Next week: update from Amy.



Monday, January 2, 2017

Daily text for 2017


I wrote last week that I didn't yet know what to do for my daily art project in 2017.  At practically the last minute, I decided to do a composition with text.

I've been noticing for the last four years that text keeps creeping into my artwork, even when I try to express myself visually rather than verbally.  During my first year of daily collage so much text sneaked in that for the second and third years I made that part of the rules.  And even when I switched to drawing last year, text sneaked in there, too.



Two other elements entered into the decision.  One was totally serious.  Several weeks ago when I posted about my "found poems", Sharon Robinson left a comment that I might be interested in her friend's found poems.  I clicked on the link and fell in love with the work of Judy Kleinberg, who posts a found poem almost every day.  I have spent a long time contemplating her poems and wondering how she does it (well, it's obvious how she does it technically, but I am in awe of how she makes actual serious poetry with her torn bits of text).

© j.i. kleinberg

































The other element was totally trivial.

A long time ago I bought a one-pound package of "scrap cardstock" in a variety of colors, cut to 4x6", the size I was using for daily collage.  When I ran out I went back to the store where I thought I had bought it, only to find nothing of the sort, and the clerk swore they had never carried anything like that.  So I had to finish out the year with plain white index cards.  Three weeks ago I was in another store and found my scrap cardstock!  Always one to overreact, I bought five packages, brought them home, and wondered what I would ever do to use them up.

five pounds of scrap cardstock



















When the idea to do daily text struck, I knew exactly what I would paste it onto.  Clearly the universe was ahead of me in enabling a project that I hadn't even thought up yet.


So  here are my first two daily texts.  I'm not giving myself too many rules about this project, so I'm not sure what I'm going to come up with.  I suspect a lot of them will be found poems, but maybe I'll come up with other models as the year goes on.  As in previous years, I'll be posting all my daily art on my daily art blog.  Please check them out!


Sunday, January 1, 2017

My Favorite Things 1


Happy New Year!

Faithful readers who are as obsessive as I (probably not many of you out there) might be expecting a photo suite today.  From 2012 to 2015 I posted a photo suite -- a collection of several related pictures -- every Sunday, and then last year cut back to the first Sunday of the month.  I do love the idea of grouping related photos, because so often they say more than one could say on its own.  But I think it's time for a vacation.

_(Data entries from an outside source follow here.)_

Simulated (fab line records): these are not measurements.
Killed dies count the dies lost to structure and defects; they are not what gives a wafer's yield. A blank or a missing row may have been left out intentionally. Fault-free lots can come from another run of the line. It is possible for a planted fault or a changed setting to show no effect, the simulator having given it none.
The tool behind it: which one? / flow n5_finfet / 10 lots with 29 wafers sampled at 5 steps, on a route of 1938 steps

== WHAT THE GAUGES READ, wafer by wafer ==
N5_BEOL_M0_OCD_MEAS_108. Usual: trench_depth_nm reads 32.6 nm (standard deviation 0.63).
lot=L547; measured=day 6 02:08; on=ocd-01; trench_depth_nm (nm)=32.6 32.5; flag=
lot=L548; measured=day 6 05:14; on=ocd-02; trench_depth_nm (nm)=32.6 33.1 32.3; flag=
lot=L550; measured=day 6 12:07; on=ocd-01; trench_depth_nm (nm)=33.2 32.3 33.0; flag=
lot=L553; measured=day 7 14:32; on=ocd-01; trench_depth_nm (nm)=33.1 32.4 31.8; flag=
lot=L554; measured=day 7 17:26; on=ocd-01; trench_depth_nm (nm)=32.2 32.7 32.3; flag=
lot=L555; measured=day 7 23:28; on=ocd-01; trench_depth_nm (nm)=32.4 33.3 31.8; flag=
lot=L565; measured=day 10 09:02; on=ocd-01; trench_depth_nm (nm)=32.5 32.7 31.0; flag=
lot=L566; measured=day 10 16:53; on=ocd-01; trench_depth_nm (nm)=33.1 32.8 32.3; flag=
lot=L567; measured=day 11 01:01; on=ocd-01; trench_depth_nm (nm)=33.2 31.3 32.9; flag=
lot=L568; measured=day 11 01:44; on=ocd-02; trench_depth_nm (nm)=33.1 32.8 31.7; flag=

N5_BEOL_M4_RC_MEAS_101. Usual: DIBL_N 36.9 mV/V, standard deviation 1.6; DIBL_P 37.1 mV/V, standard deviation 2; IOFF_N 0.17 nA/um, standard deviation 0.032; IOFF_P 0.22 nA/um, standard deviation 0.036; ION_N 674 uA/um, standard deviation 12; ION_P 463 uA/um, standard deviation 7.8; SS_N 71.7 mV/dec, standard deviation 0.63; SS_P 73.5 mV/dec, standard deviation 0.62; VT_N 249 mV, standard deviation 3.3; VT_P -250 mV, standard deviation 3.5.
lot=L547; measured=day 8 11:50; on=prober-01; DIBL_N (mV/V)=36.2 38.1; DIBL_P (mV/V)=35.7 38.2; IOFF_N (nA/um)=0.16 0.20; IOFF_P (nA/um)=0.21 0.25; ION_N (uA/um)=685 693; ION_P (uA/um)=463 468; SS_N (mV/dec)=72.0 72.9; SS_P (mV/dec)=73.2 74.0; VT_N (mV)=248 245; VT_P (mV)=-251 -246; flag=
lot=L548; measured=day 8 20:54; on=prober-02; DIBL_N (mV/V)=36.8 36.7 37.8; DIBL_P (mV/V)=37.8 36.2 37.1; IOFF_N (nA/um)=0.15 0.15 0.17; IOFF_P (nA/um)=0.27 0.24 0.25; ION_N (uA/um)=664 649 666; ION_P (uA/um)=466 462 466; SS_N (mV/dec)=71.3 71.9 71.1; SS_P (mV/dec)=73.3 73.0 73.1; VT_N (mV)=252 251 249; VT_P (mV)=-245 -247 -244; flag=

So this year, every Sunday will showcase one of My Favorite Things.  I do love my things.  I refuse to read books about tidying up or downsizing or parting with your possessions.  That may have to come later, but it doesn't have to come now.  My precious things provide inspiration (and sometimes raw material) for my art and repositories for my memories.  This year I plan to revisit 53 of them and share their stories.

Today is the eighth day of Christmas so I'm focusing on 8 maids a' milking, one of a set of ceramic Christmas cups that were given to me probably 25 years ago by Dennis Watkins, the best printer in the world, with whom I worked to produce hundreds of publications in my previous career.

Dennis and I always joked that he was the perfect printer and I was the perfect client.  We never wasted time with competitive bidding or price negotiations; he charged me a fair price and I paid promptly.  When I needed a publication in a hurry, it went to the head of the line and Dennis might work all night to move things along; in return, I never said "hurry" unless I really meant it.

The cups were made by Louisville Stoneware, a local institution that has been in business for 201 years.  Its folksy designs and blue-on-gray color palette are a fixture in Kentucky homes; even if you aren't into primitive art you make room for this stuff when somebody gives it to you.  

We try to bring out the cups right after Thanksgiving, and use them in the morning for orange juice, at cocktail time for scotch or eggnog, maybe even at dinner for wine.  They're quite handy; drinks stay colder in heavy stoneware than in glass, and you never get your drink confused with anybody else's.  Sometimes I request a certain cup and sometimes I take pot luck.

My husband makes me put them away on the twelfth day of Christmas, so I'll have to drink fast for the next couple of days.